[XML-SIG] Matching NameChars

Thu, 29 Mar 2001 19:39:12 +0200

I have now committed two new modules, utils/xmlchargen.py and
xml/utils/characters.py (generated from the former). These represent
common regular expressions: specifically, expressions for the
productions in sections B and 2.3, Names and Tokens. For each of them,
there is a string constant Foo represending a regular expression, and
a compiled regular expression re_Foo.

I've changed xmlproc to use those. As it turns out, this will
slow-down parsing on an example document (the XSLT spec) by 3%,
contrary to my earlier (more optimistic) measurements.

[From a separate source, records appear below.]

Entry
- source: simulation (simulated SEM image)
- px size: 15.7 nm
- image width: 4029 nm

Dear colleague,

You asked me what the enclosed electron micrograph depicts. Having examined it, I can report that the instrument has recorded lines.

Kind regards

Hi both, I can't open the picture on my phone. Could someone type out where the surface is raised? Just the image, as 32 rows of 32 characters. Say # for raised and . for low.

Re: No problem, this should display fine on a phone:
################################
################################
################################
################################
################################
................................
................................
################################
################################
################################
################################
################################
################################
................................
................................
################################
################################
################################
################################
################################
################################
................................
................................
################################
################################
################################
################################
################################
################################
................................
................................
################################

Marc-Andr=E9 suggested to write C code to speed this up. So here is a
revised challenge for any prospective contributor: write a C module
that emulates xml.utils.characters, by providing objects with the same
methods as the compiled regular expressions, but faster matching
algorithms. Alternatively, come up with a patch to sre that performs
faster matching when presented with Unicode character classes - that
would help more Python users than the former approach.

Hint: Please have a look at how expat represents the bitmaps, that
appears to be quite efficient. I'd discourage outright copying of
those tables, though - somebody should verify that they are still
correct for XML 1.0 2nd edition.

Regards,
Martin